John Steuart Curry (1897-1946) was an American Regionalist painter and muralist. Along with Grant Wood and Thomas Hart Benton, Curry led the Regionalist movement. Educated at the Art Institute of Chicago and the atelier of Vasily Shukhayev in Paris, he worked as a commercial illustrator until he became famous on the East Coast for his pictorial reminisces of life in Kansas. His work was highly valued by urban Americans who yearned for a simpler, more organic life in the country.
Baptism in Kansas (1928). This work, acquired by a lady of the Vanderbilt family in 1931, introduced Curry to the upper tiers of the American art scene and made him an instant success. Its depiction of simple people engaging in religious devotion was a great novelty to elites, thus ushering in the Regionalist era.
The Holy Spirit seems to be descending on this baptism in two doves: one white, one black. Now that's something that needs to be unpacked.
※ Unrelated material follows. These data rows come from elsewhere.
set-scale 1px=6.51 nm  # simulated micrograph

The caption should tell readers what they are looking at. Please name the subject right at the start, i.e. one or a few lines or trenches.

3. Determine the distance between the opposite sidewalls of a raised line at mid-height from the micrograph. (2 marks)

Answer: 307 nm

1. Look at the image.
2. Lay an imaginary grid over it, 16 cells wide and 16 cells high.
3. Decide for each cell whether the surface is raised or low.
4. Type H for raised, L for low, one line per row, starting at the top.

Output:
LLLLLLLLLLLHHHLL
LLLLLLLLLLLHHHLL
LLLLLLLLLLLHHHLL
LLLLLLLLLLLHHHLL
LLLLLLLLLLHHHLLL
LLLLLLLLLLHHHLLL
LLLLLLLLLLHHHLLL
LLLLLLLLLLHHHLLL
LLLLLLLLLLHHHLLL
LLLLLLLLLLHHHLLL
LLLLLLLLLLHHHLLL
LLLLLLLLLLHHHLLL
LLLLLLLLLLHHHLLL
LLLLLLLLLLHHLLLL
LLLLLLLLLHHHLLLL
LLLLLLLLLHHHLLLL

John Brown (mural, Kansas State Capitol, 1939). Abolitionist John Brown does not get a favorable depiction by Curry. To Curry, Brown was not a heroic martyr for the end of slavery, but a raving maniac whose violence led to the blood-drenched nightmare of the US Civil War.
Tornado Over Kansas (oil on canvas, Muskegon Museum of Art, 1929). One of Curry's dominant themes was the helplessness of people to savage forces beyond their control, both natural and man-made.